A funny thing happens on the way to the castle. Edmund’s elderly, retired morris-dancer manservant turns out to be his childhood rival, Philip of Burgundy (Patrick Allen) (a.k.a. “the Hawk”), in disguise. He’s also out for revenge and throws Edmund into his oubliette before setting off to seize the throne for himself. Edmund is tortured for twelve long months by being cooped up with Mad Gerald (a very hairy and very filthy-looking Rik Mayall, playing it over the top and down the other side with one of the most annoying laughs ever) until he finally escapes. Luckily, he meets up with a vendor of black homing pigeons along the way.
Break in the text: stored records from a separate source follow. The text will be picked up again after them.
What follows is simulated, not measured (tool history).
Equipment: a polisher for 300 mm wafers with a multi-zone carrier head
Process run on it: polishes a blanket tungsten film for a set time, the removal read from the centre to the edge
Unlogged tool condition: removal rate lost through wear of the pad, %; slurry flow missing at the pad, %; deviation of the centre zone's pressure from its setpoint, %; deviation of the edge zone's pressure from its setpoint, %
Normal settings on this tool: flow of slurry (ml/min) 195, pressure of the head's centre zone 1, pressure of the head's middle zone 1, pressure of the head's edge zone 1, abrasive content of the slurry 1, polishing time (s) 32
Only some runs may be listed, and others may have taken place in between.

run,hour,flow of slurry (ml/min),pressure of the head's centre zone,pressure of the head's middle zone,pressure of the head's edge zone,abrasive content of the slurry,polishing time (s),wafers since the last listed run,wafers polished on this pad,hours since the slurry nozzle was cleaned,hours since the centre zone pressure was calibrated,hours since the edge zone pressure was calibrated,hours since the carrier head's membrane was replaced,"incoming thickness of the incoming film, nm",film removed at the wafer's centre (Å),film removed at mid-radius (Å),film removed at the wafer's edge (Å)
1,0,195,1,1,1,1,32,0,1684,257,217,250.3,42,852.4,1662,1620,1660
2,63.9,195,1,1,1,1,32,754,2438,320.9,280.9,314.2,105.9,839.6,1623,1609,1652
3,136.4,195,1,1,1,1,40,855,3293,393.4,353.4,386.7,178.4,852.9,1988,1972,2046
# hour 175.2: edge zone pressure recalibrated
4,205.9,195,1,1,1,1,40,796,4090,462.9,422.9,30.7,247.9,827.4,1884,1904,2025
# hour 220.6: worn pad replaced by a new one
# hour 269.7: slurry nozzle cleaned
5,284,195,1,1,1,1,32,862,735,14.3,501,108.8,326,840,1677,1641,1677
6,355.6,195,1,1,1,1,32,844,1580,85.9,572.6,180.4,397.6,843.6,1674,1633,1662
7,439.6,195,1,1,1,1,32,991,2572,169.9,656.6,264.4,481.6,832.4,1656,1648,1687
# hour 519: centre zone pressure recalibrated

Also fortunately, none of the rest of the Six Most Evil Men has gone anywhere and they’re still awaiting Edmund’s signal. Guy is posing very prettily on a bridge, one booted foot up, when his pigeon arrives. The Magnificent Seven arrive at the castle just in time to intercept Philip of Burgundy, who is waiting for the striking of ten bells to make his move. Philip asks why the Six Most Evil Men would ever have chosen Edmund as their leader; Edmund sneers back that perhaps they should have chosen the ruthlessly ambitious, insatiably greedy, “most evil man in the world”, Philip himself. Unluckily for Edmund, the Six Most Evil all agree with this reasoning and Edmund is strapped into the fiendish torture device Philip just happens to have handy. Maybe that’s why it took him twelve months to get to the castle.
Edmund is horribly tortured but the day is sort of…? saved by the timely arrival of Percy and Baldrick, disguised as maids and bearing poisoned cups the assassins can’t resist sampling. However, Percy has been a little too efficient in his poisoning and manages to wipe out the entire court, who are toasting “Edgar, the Black Dagger” (Richard’s faulty memory again). Edmund gets to be king for a second or two before dying. Oops!
It’s a fun episode with some great lines, and Malahide swaggers around delightfully as Guy. Whoever designed his costume did a lovely job and he wears it very well. Worth it just for the tights alone. Thoroughly enjoyable.